New Brother Speedio suits those with larger work requirements

​The Brother Speedio M300X3 30-taper, 5-axis mill-turn centre joins the smaller M200X3 model. The new model boasts a 300 by 440 by 305 mm working volume versus the latter’s 200 mm of X-axis travel.

Both are characterised by an 18.9 kW/40 Nm tool carousel deploying 22 cutters at up to 10,000 rpm, or 16,000 rpm with the BIG Plus dual-contact spindle option. Below it is an A-axis trunnion carrying a high output, direct-drive, C-axis turning table. Rated at 4.6 kW/1,500 rpm in the new machine, it is over one-quarter more powerful than the table in the smaller model and generates up to 102 Nm of turning torque. When milling, 30 m/min cutting feed rate maintains a high level of productivity and 400 Nm of C-axis clamping force ensures accuracy is maintained.

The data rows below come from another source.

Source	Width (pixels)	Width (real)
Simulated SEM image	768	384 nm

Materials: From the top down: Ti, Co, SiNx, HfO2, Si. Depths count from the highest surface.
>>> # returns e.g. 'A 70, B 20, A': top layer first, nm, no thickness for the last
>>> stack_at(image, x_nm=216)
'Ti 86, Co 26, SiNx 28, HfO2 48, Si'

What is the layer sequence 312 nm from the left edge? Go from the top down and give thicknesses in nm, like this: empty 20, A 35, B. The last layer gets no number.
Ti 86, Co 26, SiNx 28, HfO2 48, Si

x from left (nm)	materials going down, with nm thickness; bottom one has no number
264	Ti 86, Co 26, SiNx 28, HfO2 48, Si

A generous A-axis rotation range from +120 to -30 degrees allows machining of features at the rear of components and facilitates loading and unloading of parts at the front of the machine. The axis is tilted by a backlash-free roller drive to promote accurate metalcutting. A holding force of 500 Nm, without the need for mechanical clamping, delivers high speed indexing combined with rigidity when milling parts at an angle or turning them in the horizontal plane.

Non-productive time is minimised by repositioning the X, Y, Z, A and C axes simultaneously during tool change, which takes place in 1.5 seconds chip-to-chip. Linear rapids are 50 m/min and the A and C axes move at up to 50 and 200 rpm respectively. The spindle motor's fast acc/dec and a highly responsive servo control enable a start-up and stop time of 0.2 second. The turning table reaches 1,500 rpm from zero is less than 0.3 second.

Accessibility for workpiece transfer is ergonomic and the wide door opening can be automated to allow robotic component load / unload from the front, enabling extended periods of unattended and overnight running in high production environments.

Alternatively, all Speedio machining centres are equipped to interface directly with a purpose-built Feedio vision-based robotic component handling system. Jointly developed by Brother and ABB, whose 6-axis robot loads and unloads components from the side, the plug-and-play unit is able to serve one or two machines.

Swarf management is comprehensive, with chip shower and through-tool coolant options. A further design feature is ultra-low use of energy, both during standby and when cutting metal. A high-speed C-00 control system with monitoring of tool change and cutting load completes the package.